GHSA-WCJX-V2WJ-XG87: Denial of Service via Uncontrolled Recursion in pyasn1

The c2cciutils package relies heavily on the pyasn1 library for processing Abstract Syntax Notation One (ASN.1) data structures. The pyasn1 library implements decoders for several encoding standards, including Basic Encoding Rules (BER), Canonical Encoding Rules (CER), and Distinguished Encoding Rules (DER). Prior to version 0.6.3, the BER decoder contained a structural flaw in its handling of nested ASN.1 constructed types.

This flaw manifests as an uncontrolled recursion vulnerability, formally categorized under CWE-674. When the decoder encounters a constructed type, such as a SEQUENCE or SET, it invokes itself to process the inner elements of the data structure. The pre-patch implementation failed to limit the depth of these recursive function calls.

An attacker exploits this behavior by supplying a specially crafted ASN.1 payload containing an excessive number of nested tags. Processing this payload forces the Python interpreter to exceed its maximum allowed recursion depth or exhausts available system memory. Both outcomes result in an immediate Denial of Service (DoS) condition, terminating the application abruptly.

The vulnerability originates in the parsing logic defined within pyasn1/codec/ber/decoder.py. The Decoder.__call__ method acts as the primary entry point for parsing incoming ASN.1 tags and extracting their associated data values. The ASN.1 standard permits constructed types to contain other elements, creating complex hierarchical data structures.

To parse these nested structures, the decoder implementation utilized direct recursion. Upon detecting a tag indicating a constructed type within the byte stream, the Decoder.__call__ method initiated a new decoding cycle specifically for the nested content. This recursive descent parsing strategy is common, but it requires strict boundary enforcement to maintain stability.

The critical failure in the pyasn1 design was the complete absence of state tracking across these recursive boundaries. The method did not maintain a counter of the current nesting level, nor did it enforce any upper bound on the recursion depth. Consequently, the depth of the call stack was limited solely by the execution limits of the Python runtime environment or the physical memory of the host system.

The pre-patch implementation of the BER decoder processed elements blindly, without any awareness of the overall structure depth. The parsing loop continuously invoked the decoding function for each nested element discovered in the payload, adding a new frame to the call stack for every layer.

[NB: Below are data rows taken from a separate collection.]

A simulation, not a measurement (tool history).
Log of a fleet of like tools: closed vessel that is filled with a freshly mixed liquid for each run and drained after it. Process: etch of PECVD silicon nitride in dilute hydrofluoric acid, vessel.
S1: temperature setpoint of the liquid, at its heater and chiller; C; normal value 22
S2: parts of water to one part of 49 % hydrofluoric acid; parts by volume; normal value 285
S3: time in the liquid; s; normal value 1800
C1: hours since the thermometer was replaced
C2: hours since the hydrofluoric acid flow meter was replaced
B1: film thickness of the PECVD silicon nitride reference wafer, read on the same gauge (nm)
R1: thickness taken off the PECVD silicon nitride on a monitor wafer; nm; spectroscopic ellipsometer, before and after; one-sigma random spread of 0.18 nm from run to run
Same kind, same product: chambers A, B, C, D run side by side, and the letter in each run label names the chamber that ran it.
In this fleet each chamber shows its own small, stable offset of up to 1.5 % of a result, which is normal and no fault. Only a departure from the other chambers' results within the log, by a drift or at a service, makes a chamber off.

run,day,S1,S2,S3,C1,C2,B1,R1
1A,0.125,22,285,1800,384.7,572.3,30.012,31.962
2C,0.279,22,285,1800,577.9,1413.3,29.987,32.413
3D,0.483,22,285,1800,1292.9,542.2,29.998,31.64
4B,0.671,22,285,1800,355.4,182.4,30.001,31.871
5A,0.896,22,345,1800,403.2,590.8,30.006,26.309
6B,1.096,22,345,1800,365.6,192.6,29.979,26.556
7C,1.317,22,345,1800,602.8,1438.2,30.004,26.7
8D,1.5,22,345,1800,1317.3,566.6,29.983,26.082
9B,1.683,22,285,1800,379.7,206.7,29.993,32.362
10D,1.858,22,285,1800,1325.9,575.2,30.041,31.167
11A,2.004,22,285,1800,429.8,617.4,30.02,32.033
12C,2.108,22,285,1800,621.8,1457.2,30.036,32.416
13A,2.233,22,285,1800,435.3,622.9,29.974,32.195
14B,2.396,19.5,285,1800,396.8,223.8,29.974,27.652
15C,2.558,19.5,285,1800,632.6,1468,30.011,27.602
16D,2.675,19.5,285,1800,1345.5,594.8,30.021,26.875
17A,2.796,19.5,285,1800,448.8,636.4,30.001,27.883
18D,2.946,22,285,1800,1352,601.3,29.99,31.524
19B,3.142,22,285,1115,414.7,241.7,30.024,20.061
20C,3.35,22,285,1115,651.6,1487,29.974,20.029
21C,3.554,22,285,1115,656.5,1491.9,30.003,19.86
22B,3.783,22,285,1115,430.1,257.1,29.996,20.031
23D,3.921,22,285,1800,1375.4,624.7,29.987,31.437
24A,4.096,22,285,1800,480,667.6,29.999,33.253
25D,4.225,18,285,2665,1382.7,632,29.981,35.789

The patch introduced in pyasn1 version 0.6.3 mitigates this design flaw by implementing explicit depth tracking. A constant, MAX_NESTING_DEPTH, is established with a strict default value of 100. The options dictionary, which is securely passed through the recursive calls, now serves as the state carrier for the current structure depth.

# Patch implementation in pyasn1/codec/ber/decoder.py
_nestingLevel = options.get('_nestingLevel', 0)
if _nestingLevel > MAX_NESTING_DEPTH:
    raise error.PyAsn1Error(
        'ASN.1 structure nesting depth exceeds limit (%d)' % MAX_NESTING_DEPTH
    )
options['_nestingLevel'] = _nestingLevel + 1

The method extracts _nestingLevel from the options dictionary, defaulting to 0 for the initial call. It validates this integer against MAX_NESTING_DEPTH. If the limit is exceeded, the decoder immediately halts processing and explicitly raises a controlled PyAsn1Error. Otherwise, it increments the counter and proceeds with the recursive execution.

Exploitation requires the attacker to submit a malformed ASN.1 payload to an endpoint that processes the data using a vulnerable version of pyasn1. The attack leverages the Indefinite-Length SEQUENCE tag, which is represented in BER encoding by the specific byte sequence 0x30 0x80.

The 0x30 byte identifies a SEQUENCE type, while the 0x80 byte indicates that the sequence possesses an indefinite length. An indefinite-length sequence must eventually be terminated by a specific End-of-Contents (EOC) marker. By repeating the 0x30 0x80 bytes continuously, the attacker generates a payload consisting entirely of unclosed, infinitely nested sequences.

from pyasn1.codec.ber import decoder
from pyasn1 import error
 
# Generates 500 nested Indefinite-Length SEQUENCE tags
poc_payload = b'\x30\x80' * 500
 
try:
    decoder.decode(poc_payload)
except RecursionError:
    print("Vulnerability confirmed: RecursionError triggered.")

When this payload is passed to decoder.decode(), the library blindly attempts to resolve the deep structure. The Python interpreter detects the excessive call stack depth and raises a RecursionError, abruptly terminating the application's execution flow. No authentication or complex setup is required to achieve this state.

The primary impact of this vulnerability is a denial of service against the specific application or microservice processing the ASN.1 data. The CVSS v3.1 base score of 7.5 accurately reflects the high availability impact. The attack executes remotely over the network without requiring authentication or user interaction.

The denial of service manifests in two primary ways depending on the execution environment. The most common and immediate outcome is stack exhaustion. The standard Python interpreter enforces a default recursion limit, typically set to 1000 frames. The malicious payload forces the interpreter to hit this limit, triggering an unhandled RecursionError that crashes the active process.

In environments where developers have artificially raised the Python recursion limit using sys.setrecursionlimit(), the vulnerability degrades into memory exhaustion. Each recursive call allocates a new stack frame and instantiates temporary parsing objects. The excessive nesting consumes all available system memory, ultimately leading to an Out-Of-Memory (OOM) kill by the host operating system.

The fundamental remediation strategy is to update the pyasn1 dependency to version 0.6.3 or later. For dependent projects like c2cciutils, administrators must update the project's dependency lock files to ensure the patched version is explicitly pulled during the build process.

Organizations must verify the deployment of the update across all environments using Software Composition Analysis (SCA) tools. The update guarantees that the decoder safely rejects excessively nested payloads. Instead of crashing the application, the parser raises a controlled PyAsn1Error which can be caught and handled gracefully by the application logic.

In network architectures where immediate patching is strictly impossible, ingress mitigations can be applied. Implement rigid payload size limits at the Web Application Firewall (WAF) or API gateway layer. While this does not resolve the underlying parsing flaw, it physically restricts the attacker's ability to deliver the large byte structures required to trigger the deep recursion paths.